The Make-based build system uses mk/build.mk to specify user build settings. We use hadrian/UserSettings.hs for the same purpose, see documentation.

Clean and full rebuild

  • build clean removes all build artefacts.

  • build -B forces Shake to rerun all rules, even if the previous build results are are still up-to-date.

Documentation

To build GHC documentation, run build docs. Note that finer-grain documentation targets (e.g. building only HTML documentation or only the GHC User's Guide) are currently not supported.

Source distribution

To build a GHC source distribution tarball, run build source-dist.

Binary distribution

To build a GHC binary distribution, run build binary-dist. The resulting tarball contains just enough to support the

$ ./configure [--prefix=PATH] && make install

workflow, for now.

Testing

  • build validate runs GHC tests by simply executing make fast in testsuite/tests directory. This can be used instead of sh validate --fast --no-clean in the existing build system. Note: this will rebuild Stage2 GHC, ghc-pkg and hpc if they are out of date.

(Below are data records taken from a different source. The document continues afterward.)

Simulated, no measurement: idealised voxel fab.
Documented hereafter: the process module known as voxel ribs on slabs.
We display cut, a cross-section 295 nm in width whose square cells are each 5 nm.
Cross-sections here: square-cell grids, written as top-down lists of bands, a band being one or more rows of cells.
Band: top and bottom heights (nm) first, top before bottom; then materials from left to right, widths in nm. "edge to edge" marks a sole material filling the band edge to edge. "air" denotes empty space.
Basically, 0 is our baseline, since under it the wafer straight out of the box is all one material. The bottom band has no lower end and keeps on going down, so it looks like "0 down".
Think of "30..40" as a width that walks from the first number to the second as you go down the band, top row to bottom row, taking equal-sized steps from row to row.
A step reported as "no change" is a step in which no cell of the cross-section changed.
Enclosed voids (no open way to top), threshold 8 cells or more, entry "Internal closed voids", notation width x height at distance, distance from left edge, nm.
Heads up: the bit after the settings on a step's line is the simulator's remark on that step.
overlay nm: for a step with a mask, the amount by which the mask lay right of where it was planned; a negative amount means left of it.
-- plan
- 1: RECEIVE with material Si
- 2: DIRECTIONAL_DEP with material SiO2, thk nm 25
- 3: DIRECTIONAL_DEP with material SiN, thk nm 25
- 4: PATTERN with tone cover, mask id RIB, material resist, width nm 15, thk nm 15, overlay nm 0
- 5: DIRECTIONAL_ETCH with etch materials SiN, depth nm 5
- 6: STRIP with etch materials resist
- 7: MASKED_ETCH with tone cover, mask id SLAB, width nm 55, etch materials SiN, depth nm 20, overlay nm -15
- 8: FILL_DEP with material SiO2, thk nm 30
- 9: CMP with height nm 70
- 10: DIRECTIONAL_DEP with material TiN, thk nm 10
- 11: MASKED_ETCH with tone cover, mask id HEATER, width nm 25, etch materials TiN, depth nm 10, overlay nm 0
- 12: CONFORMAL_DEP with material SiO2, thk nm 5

  • build test runs GHC tests by calling the testsuite/driver/runtests.py python script with appropriate flags. The current implementation is limited and cannot replace the validate script (see #187).

  • build selftest runs tests of the build system. Current test coverage is close to zero (see #197).

Troubleshooting

Here are a few simple suggestions that might help you fix the build:

  • The Hadrian submodule in GHC is occasionally behind the master branch of this repository, which contains most recent bug fixes. To switch to the most recent version of Hadrian, run git pull https://github.com/snowleopard/hadrian.git. Beware: the most recent version contains the most recent bugs too! If this works, please raise an issue and we will try to push the changes to the GHC submodule as soon as possible.

  • Hadrian is occasionally broken by changes in GHC. If this happens, you might want to switch to an earlier GHC commit.

  • If Hadrian fails with the message Configuration file hadrian/cfg/system.config is missing, you have probably forgotten to pass the --configure flag during the first build.

  • If you need help in debugging Hadrian, read the wiki and Shake's debugging tutorial.

If everything fails, don't hesitate to raise an issue.

Current limitations

The new build system still lacks many important features:

  • Validation is not implemented: #187.
  • Dynamic linking on Windows is not supported #343.
  • There is no support for binary distribution: #219.

Check out milestones to see when we hope to resolve the above limitations.

How to contribute

The best way to contribute is to try the new build system, report the issues you found, and attempt to fix them. Please note: the codebase is very unstable at present and we expect a lot of further refactoring. If you would like to work on a particular issue, please let everyone know by adding a comment about this. The issues that are currently on the critical path and therefore require particular attention are listed in #239. Also have a look at projects where open issues and pull requests are grouped into categories.

Acknowledgements

I started this project as part of my 6-month research visit to Microsoft Research Cambridge, which was funded by Newcastle University, EPSRC, and Microsoft Research. I would like to thank Simon Peyton Jones, Neil Mitchell and Simon Marlow for kick-starting the project and for their guidance. Zhen Zhang has done fantastic work on Hadrian as part of his Summer of Haskell 2017 project, solving a few heavy and long-overdue issues. Last but not least, big thanks to all other project contributors, who helped me endure and enjoy the project.